Data science

The work #

Producing predictive models to power production applications (think user-facing recommendation engines) or operational workflows.

Owned by #

The predictive modeling process is owned by a data scientist or machine learning engineer.

Analytics engineers support prepping datasets, although data scientists may also join in the fun and write their own dbt data models.

Downstream dependencies #

Production ML models will make customer-facing or internal business-user-facing recommendations.

These recommendations often have direct business consequences — either users don’t enjoy your product because it’s feeding them weak recommendations, or business users make poor decisions.

Prerequisites #

Predictive models depend on all predictive features being arranged into a single row per observation ID.

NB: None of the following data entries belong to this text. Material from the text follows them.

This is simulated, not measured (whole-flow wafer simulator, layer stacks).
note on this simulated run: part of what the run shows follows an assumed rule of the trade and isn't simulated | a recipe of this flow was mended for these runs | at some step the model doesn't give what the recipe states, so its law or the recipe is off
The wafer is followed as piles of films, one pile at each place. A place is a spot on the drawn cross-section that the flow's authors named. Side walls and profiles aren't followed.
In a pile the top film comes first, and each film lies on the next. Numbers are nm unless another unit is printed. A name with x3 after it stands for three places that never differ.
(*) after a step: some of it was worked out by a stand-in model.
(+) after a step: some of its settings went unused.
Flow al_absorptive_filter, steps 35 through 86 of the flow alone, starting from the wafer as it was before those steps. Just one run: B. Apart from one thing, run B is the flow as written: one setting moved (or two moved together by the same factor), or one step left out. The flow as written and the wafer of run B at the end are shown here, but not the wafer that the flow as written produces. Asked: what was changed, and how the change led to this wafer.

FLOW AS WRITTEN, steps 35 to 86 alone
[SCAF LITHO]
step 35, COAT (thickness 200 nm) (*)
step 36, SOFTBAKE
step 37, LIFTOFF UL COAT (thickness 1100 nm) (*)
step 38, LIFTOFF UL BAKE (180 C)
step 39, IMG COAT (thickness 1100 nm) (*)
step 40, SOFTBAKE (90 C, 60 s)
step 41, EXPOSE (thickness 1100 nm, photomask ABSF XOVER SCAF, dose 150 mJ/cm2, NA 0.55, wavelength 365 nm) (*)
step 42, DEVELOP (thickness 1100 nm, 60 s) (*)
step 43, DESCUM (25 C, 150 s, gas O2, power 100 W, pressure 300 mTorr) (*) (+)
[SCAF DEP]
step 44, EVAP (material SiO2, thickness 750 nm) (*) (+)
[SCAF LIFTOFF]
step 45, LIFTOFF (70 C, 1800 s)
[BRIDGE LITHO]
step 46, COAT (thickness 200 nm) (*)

These features may live in many disparate tables, so data transformation work is required to get them into an ML model-ready format.

The easiest way to produce a low-quality predictive model is to start with low-quality training data, so the entire process depends on high-quality analytics engineering work.

Note: Although feature engineering generally falls under the data science workflow, dbt is increasingly being used for pre-processing of features: normalizing, scaling or encoding values.

This light version of feature engineering can be done with the dbt_ml_preprocessing package.

The backstory: how this came to be #

This backstory is excerpted from an NYC dbt community meetup talk by Sam Swift, VP of Data & AI @ Bowery Farming. Catch his full presentation here.

Typically, in the predictive modeling process, we get started by arranging all predictive features into a tabular, organized format.

But, if these features reside in different places, how do you bring them together to train a model, deploy it, then run it in production?

There have typically been 3 types of machine learning tooling setups:

Custom Builds

If you’re a big tech company, you may have an infrastructure team build a custom stack of tools that relate specifically to your ecosystem — but most of us don’t have this luxury.

Notebook Modeling

At the other end of the spectrum are the functional, low-overhead notebook-based solutions where everything runs linearly, doing everything you need it to — in a sense.

A growing system running on notebooks has engineering risks — these tools were designed for exploration and iteration. Not to mention, code that’s built inside a notebook is tough to reuse.

Machine Learning as a Service

Another option is to employ machine learning as a service to handle your data prediction needs — a convenient option indeed, but you’ll make significant tradeoffs for convenience.

You’ll have to move all of your data from a first-party world to a third-party world, and there’s a significant long-term risk when you let someone else make all of the engineering decisions.

So what’s the solution?

dbt for Predictive Modeling #

dbt gives you the best aspects of the above options, such as feature reuse, limited overhead, simple upstream data flow, and reliable implementation - with just enough engineering rigor to avoid burdening the system.

Feature Reuse

For small and mid-size teams, feature reuse is one of the most significant benefits for those using the dbt platform. With dbt, you can reuse official definitions, macros, predictors, or any other useful thing throughout your machine learning world.

Graceful Retraining

In dbt, the machine learning workflow simply involves selecting a subset of observation IDs within the same table, which continues to grow over time because dbt is updating it at regular intervals, so the flow to retraining is fluid and efficient.

Upstream Data Flow

Realizations and observations you’ve made about your data travel upstream back into dbt, so that improvements to upstream stuff in your data warehouse flows through.

dbt Model Structure in the Machine Learning Workflow #

The dbt predict schema entails three models that accompany every machine learning model you want to bring into production, whereby each project has an observations model, a predictions model, and an overall model.

The Observations Model

The observations model has exactly one record per observation for which you could make a prediction, whether the outcome value is known or not. So there are plenty of records to train on and yet to be determined outcomes that are your cases to predict.

The Predictions Model

The predictions model collects all answers you’ve given to your prediction problem in production — one record per prediction and potentially more per observation id, allowing you to compare the accuracy of these predictions over time quite easily.

The Production (Master) Model

This third dbt model joins the observations and predictions while keeping the most recent data. This model is your production master — what everything downstream points back to.

Incorporating dbt as an essential component of your data science evolutionary cycle ensures your predictive modeling operates on regularly updated data, at a scale your organization can handle.

Without dbt, the process is still doable — but like a square peg and round hole, it won’t quite be the right fit.